Modeling tools are being used to replace descriptive commentary documentation in several industries. For example, BizTalk is an international standard that defines an environment for interorganizational workflows that support electronic commerce and supply-chain integration. As an example of document simplification, consider the illustration in Figure 2.1. It shows the interaction of a business-to-business automated procurement system implemented by the two companies. Arrows denote the flow of data among roles and entities.

click to expand
Figure 2.1: Business-to-business automated procurement system between two companies.

Microsoft's BizTalk server allows business analysts and programmers to design the flow of B2B data using the graphical user interface of Visio (a drawing program). They actually draw the process flow for the data and workflows. This drawing represents a business process. In BizTalk Orchestration Designer, once a drawing is complete, it can be compiled and run as an XLANG schedule. XLANG is part of the BizTalk standard. This process of drawing the system is called orchestration. Once the annalist has created this visual design document, the programmer simply wires up the application logic by attaching programs to the various nodes in the graphical design image.

Figure 2.2 shows the movement of the documents through the buyer and seller systems as created in the orchestration process. It also shows the interaction between the XLANG schedule, BizTalk Messaging Services, and the auxiliary components.

click to expand
Figure 2.2: The movement of documents through the system.

Fact: 

One picture (like Figure 2.2) is better than thousands of words of commentary-style documentation and costs far less to create and maintain.

It can take anywhere from 15 to 30 pages of commentary to adequately describe this process. Yet this graphic does it in one page. This type of flow mapping is far more efficient than describing the process in a commentary. It is also far more maintainable. And, as you will see when we discuss logic flow maps in Chapters 11 and 12, this type of flow can be used to generate the tests required to validate the system during the test effort.

Visualization techniques create systems that are self-documenting. I advocate using this type of visual approach to describing systems at every opportunity. As I said in Chapter 1, the most significant improvements in software quality have not been made through testing or quality assurance, but through the application of standards.

Trained Testers Using Methods and Metrics That Work

Finally, we have the quality assurance tool for measuring the quality of the software product: testing.

In many organizations, the testers are limited to providing information based on the results of verification and validation. This is a sad under-use of a valuable resource. This thinking is partly a holdover from the traditional manufacturing-based quality assurance problems. This traditional thinking assumes that the designers can produce what the users want the first time, all by themselves. The other part of the problem is the perception that testers don't produce anything-except possibly bugs.

It has been said that "you can't test the bugs out." This is true. Test means to verify-to compare an actuality to a standard. It doesn't say anything about taking any fixative action. However, enough of the right bugs must be removed during, or as a result of, the test effort, or the test effort will be judged a failure.

Note 

In reality, the tester's product is the delivered system, the code written by the developers minus the bugs (that the testers persuaded development to remove) plus the innovations and enhancements suggested through actual use (that testers persuaded developers to add).
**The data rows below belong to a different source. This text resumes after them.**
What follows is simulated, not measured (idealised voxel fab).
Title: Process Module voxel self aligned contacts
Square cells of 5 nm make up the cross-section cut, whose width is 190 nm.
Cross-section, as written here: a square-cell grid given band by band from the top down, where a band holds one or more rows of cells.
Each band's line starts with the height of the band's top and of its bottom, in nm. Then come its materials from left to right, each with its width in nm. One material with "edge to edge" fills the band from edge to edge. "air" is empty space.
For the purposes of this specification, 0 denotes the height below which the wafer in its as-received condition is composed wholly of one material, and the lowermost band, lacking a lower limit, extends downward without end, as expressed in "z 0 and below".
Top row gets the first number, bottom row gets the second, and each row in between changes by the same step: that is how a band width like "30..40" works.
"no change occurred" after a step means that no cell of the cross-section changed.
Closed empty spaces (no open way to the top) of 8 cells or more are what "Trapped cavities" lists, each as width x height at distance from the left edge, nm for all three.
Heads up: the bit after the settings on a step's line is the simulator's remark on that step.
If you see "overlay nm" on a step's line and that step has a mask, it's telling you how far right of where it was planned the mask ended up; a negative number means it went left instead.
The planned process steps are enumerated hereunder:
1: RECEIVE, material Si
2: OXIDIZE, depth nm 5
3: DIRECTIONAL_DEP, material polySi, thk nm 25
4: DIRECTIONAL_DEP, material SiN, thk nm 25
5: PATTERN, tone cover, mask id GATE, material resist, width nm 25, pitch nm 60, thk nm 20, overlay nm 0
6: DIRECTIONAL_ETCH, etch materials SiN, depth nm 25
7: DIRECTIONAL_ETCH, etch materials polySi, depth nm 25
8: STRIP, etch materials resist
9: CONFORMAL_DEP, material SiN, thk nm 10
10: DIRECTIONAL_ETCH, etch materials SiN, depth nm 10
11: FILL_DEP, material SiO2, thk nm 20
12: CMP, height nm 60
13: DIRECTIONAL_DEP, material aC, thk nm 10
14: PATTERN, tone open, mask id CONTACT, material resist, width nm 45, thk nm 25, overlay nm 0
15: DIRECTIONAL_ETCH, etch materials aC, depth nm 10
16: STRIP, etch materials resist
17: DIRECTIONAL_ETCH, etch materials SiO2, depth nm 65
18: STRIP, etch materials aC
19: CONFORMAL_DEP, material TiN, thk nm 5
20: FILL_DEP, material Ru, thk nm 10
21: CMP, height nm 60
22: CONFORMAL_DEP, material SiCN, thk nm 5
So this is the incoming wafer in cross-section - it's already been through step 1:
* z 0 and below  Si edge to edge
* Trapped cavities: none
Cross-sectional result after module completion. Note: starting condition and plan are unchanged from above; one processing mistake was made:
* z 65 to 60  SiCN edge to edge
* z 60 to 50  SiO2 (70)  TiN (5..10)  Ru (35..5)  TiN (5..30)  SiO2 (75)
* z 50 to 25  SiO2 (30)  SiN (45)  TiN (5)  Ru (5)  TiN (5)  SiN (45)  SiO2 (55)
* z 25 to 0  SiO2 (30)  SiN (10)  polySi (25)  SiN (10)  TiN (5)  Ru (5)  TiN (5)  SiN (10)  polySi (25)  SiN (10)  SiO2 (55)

The test effort is the process by which testers produce their product.

The quality of the tools that they use in the test effort has a direct effect on the outcome of the quality of the process. A good method isn't going to help the bottom line if the tools needed to support it are not available.

The methods and metrics that the testers use during the test effort should be ones that add value to the final product. The testers should be allowed to choose the tools they need to support the methods and metrics that they are using.

Once the system is turned over to test, the testers should own it. After all, the act of turning the code over for testing states implicitly that the developers have put everything into it that they currently believe should be there, for that moment at least, and that it is ready to be reviewed.

As I observed in Chapter 1, there is a shortage of trained testers, and practicing software testers are not noted for using formal methods and metrics. Improving the tools used by untrained testers will not have as big a benefit as training the testers and giving them the tools that they need to succeed.

[1]The Agile Software Development Manifesto, by the AgileAlliance, February 2001, at www.agilemanifesto.org.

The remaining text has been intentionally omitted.